Governor Romney, he likes to brag about his private sector experience. A bunch of that private sector experience was investing in companies that have been called "pioneers" of outsourcing. Let me tell you something, I want insourcing, not outsourcing. I want to stop giving tax breaks to companies that are shipping jobs overseas. Let's give tax breaks to companies that are investing here in the United States of America, hiring American workers to make American products to sell around the world, stamped with those words: Made in America. That's what I believe in.

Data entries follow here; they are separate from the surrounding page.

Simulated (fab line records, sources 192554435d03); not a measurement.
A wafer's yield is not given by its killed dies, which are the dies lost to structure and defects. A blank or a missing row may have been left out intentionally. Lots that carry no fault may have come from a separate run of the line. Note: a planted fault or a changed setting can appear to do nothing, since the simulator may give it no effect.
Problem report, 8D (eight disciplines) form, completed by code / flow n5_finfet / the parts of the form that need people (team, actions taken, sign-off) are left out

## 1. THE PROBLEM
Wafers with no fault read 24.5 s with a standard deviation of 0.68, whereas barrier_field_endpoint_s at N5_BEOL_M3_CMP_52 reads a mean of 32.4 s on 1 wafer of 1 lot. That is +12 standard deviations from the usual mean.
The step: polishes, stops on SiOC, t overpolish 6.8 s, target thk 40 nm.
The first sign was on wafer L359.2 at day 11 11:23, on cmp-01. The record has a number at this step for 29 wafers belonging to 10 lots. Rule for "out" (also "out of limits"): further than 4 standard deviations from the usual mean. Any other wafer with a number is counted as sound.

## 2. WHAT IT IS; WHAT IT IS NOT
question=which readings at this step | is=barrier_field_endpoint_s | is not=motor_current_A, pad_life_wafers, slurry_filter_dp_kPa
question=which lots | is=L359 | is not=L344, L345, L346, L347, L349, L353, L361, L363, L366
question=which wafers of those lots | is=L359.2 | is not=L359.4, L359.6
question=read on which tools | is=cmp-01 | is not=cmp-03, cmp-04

Here's another difference. Right now homegrown energy, things like wind energy—creating new jobs all across the States like Iowa. And Governor Romney wants to end tax credits for wind energy producers. America now produces twice as much electricity from wind as we did before I took office. We've doubled the amount of electricity we're producing with wind. The wind industry supports about 7,000 jobs in Iowa. Without these wind energy tax credits, a whole lot of these jobs would be at risk: 37,000 jobs across this country would be at risk.
So I think we should stop spending billions on taxpayer subsidies for an oil industry that is making all kinds of profits, and let's keep investing in the clean energy that's never been more promising. That's a disagreement I've got with Governor Romney. That's the choice in this election.
Back in 2008, I said it was time to end the war in Iraq. We ended it. I said it was time for us to go after bin Laden and Al Qaida, and we did. We've set a timeline to start bringing our troops out of Afghanistan. And so, after a decade of war, I think it's time to do some nation-building here at home.
Now, we could not have accomplished any of this without the extraordinary service of our men and women in uniform. And I promise you this: As long as I am Commander in Chief, this country will care for our veterans and serve our veterans as well as they've served us. Nobody who has fought for this country should have to fight for a job or a roof over their heads when they come home. That's why we've invested so heavily in making sure that the VA is working the way it's supposed to. That's why we've put more money into treatment of PTSD and traumatic brain injury, ending homeless among veterans. But those are investments that we've got to make.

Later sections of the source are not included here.